The rupee and government bonds strengthened on Monday following exit polls predicting a decisive victory for the incumbent BJP-led National Democratic Alliance (NDA) in the general elections.
The 10-year benchmark government bond yield softened by 6 basis points to settle at 6.94 per cent on Monday, the lowest since April 7, 2022.
The rupee gave up some of the early gains after reaching a more-than-two-month high during the day. The local currency appreciated to Rs 82.96 against the US dollar in early trade, witnessing the highest intraday gains since December 15, 2023.
The rupee settled at Rs 83.15 per dollar on Monday, against Rs 83.47 per dollar on Friday.
The Reserve Bank of India (RBI) intervened in the foreign exchange market to mop up dollars to contain volatility in the exchange rate, said market participants.
“The RBI bought dollars at around Rs 83 per dollar mark. They could have bought around $200 million,” said Anindya Banerjee, vice president, currency derivatives and interest rate derivatives, Kotak Securities. “Tomorrow (Tuesday) the rupee is expected to appreciate more, and the RBI will have to intervene in the market,” he added.
Most exit polls predicted 350-400 seats for the NDA. Votes will be counted tomorrow.
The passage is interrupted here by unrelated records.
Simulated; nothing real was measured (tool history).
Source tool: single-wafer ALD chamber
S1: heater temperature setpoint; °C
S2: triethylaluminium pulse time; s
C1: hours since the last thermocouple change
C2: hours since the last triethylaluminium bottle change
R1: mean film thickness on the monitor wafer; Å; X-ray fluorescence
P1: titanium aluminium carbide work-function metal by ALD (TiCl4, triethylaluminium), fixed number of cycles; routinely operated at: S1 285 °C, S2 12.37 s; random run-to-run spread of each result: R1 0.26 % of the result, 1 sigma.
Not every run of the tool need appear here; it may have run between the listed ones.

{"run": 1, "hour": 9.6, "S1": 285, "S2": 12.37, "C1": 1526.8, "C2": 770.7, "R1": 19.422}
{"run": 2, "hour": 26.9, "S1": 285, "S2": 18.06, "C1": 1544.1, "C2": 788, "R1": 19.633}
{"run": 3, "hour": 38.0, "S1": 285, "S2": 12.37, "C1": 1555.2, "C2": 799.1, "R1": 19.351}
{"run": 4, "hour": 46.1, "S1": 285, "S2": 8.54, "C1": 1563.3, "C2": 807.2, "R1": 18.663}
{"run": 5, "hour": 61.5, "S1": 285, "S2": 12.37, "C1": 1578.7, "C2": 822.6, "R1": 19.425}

“If they manage to secure more than 400 seats, ideally the rupee should be around 82.50 per dollar, but it is entirely on the RBI. However, there is a strong case for Rs 82.50 per dollar,” said Banerjee.
Bond market participants said that the number of seats should not affect the market. The expectation of a reduction in borrowing is expected to drive positive sentiment among traders.
“Overall, the market has shown strong demand and traders were able to push the price higher for another day. So that momentum should continue towards a stronger opening tomorrow (Tuesday),” said Naveen Singh, vice-president of ICICI Securities’ primary dealership. “As of now, there is an expectation that there can be some reduction in borrowing given the higher dividend from the RBI and some savings from last year because of a higher cash balance. So that will keep the optimism going up into the debt during this month,” he added.
Additionally, foreign inflows on the back of JP Morgan bond index inclusion are expected to have a favourable impact on the yields. In September 2023, JP Morgan had announced that it will include government papers, issued by the RBI under the Fully Accessible Route (FAR), in its widely tracked GBI-EM. The inclusion process will start on June 28 and will be phased over a 10-month period, with 1 per cent weight included each month until March 31, 2025. Indian bonds will have 10 per cent weight, similar to China.